Iran’s Most Powerful Weapon Against America: Meet the IRGC
Iran’s Most Powerful Weapon Against America: Meet the IRGC4
No other branch of the Iranian military can claim the notoriety that the Islamic Revolutionary Guard Corps (IRGC) has earned for itself over the last several decades

Earlier this year, the White House took the unprecedented step of designating the IRGC as an organization that “actively participates in, finances, and promotes terrorism as a tool of statecraft.” It was an IRGC fast attack craft that almost sparked open military conflict between the U.S. and Iran in June by staging an unprovoked attack against two oil tankers in the Gulf of Oman.
The IRGC continues to comprise a substantial part of the Iranian armed forces, but their influence—both within Iran and across the Middle-East region—extends far beyond raw combat capabilities. To understand the full extent of IRGC’s current role within the Iranian military, we must go back to back to the birth of the Iranian Islamic Republic The IRGC was founded in the aftermath of the 1979 Iranian revolution. Skeptical of the intentions of the inherited government and wary of a counter-coup, Supreme Leader Ruhollah Khomeini founded the IRGC as a counterweight to the existing Iranian security apparatus.

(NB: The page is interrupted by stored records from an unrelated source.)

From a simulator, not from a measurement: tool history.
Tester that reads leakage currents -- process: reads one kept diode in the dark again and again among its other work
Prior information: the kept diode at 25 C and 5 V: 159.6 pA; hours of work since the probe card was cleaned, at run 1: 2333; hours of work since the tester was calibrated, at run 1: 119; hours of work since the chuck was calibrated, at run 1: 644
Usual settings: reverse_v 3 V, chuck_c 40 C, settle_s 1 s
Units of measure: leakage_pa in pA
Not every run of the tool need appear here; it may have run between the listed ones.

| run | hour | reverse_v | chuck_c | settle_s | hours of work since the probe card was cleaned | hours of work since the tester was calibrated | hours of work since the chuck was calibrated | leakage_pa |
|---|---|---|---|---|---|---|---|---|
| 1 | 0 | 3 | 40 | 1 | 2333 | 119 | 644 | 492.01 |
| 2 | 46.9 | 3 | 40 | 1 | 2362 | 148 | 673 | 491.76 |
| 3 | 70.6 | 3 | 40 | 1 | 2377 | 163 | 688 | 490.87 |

Whereas the Iranian Army is sworn to defend the Iranian government, the IRGC was conceived as a “people’s army” meant to safeguard the ideals of the revolution against internal opposition. That opposition was swiftly crushed by Khomeini and his allies, who had successfully consolidated power by the early 1980’s. With its original purpose fulfilled, IRGC seized on the ongoing Iran-Iraq war as an opportunity to rebrand itself as a major regional player. As Syracuse University Professor Mehrzad Boroujerdi put it, “Before the war the IRGC militiamen were nothing more than bodyguards to the clerics.